What has resulted isn't a daring new approach to Italian cuisine. Far from it. Instead, Macdonald delivers on all kinds of levels by quietly subverting our expectations regarding crowd-pleasing standards.

A place for pizza

For starters, he's showing himself to be a pizzamaker to watch.

The dough has its roots in Parella, his short-lived Calhoun Square restaurant, and was fashioned by Khanh Tran, the gifted pastry chef best known for her long and distinguished work at Cosmos. At Red Rabbit, Macdonald has tweaked Tran's original formula, bumping up the yeast content and fermenting it a bit longer.

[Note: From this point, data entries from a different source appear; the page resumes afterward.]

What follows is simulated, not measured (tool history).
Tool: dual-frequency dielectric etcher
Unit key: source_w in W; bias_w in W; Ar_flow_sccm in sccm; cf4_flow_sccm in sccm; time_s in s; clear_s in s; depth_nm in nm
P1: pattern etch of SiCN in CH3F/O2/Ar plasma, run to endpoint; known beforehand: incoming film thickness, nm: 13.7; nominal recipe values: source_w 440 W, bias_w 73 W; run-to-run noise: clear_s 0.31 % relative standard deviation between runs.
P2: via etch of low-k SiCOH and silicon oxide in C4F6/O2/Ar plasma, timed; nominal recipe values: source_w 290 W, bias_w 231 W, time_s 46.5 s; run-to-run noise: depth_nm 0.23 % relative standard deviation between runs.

Baked in a wood-fortified gas oven, the resulting crust is interesting and offbeat, in a good way: sturdy enough to hold up to the toppings heaped upon it, but still tender enough to chew, with a slightly bready rolled edge that's puffed up but fairly pale and bears a gentle brewer's yeast cast.

The other foundational ingredient, a notably lively red sauce, bears all the trappings of tender loving care. It's a concoction of California-raised canned tomatoes, lots of garlic browned in olive oil, chile flakes, basil, thyme and other herbs that's cooked for just 30 minutes to keep the flavors — and the colors — bright and punchy. It has a lovely texture, too — thin, rather than paste-like.

There's a build-your-own component, and those who ignore Macdonald's lean, fennel-seed-packed pork sausage miss out. (It's paired with polenta twice: during weekend brunch, with a poached egg, and on the starters menu, served with peppers. Both are worth ordering.) Out of the menu's nine pizzas, the definite gateway is the one that features hefty pops of that sausage, with plenty of thinly shaved fennel and fragrant snips of the green tops of green onions.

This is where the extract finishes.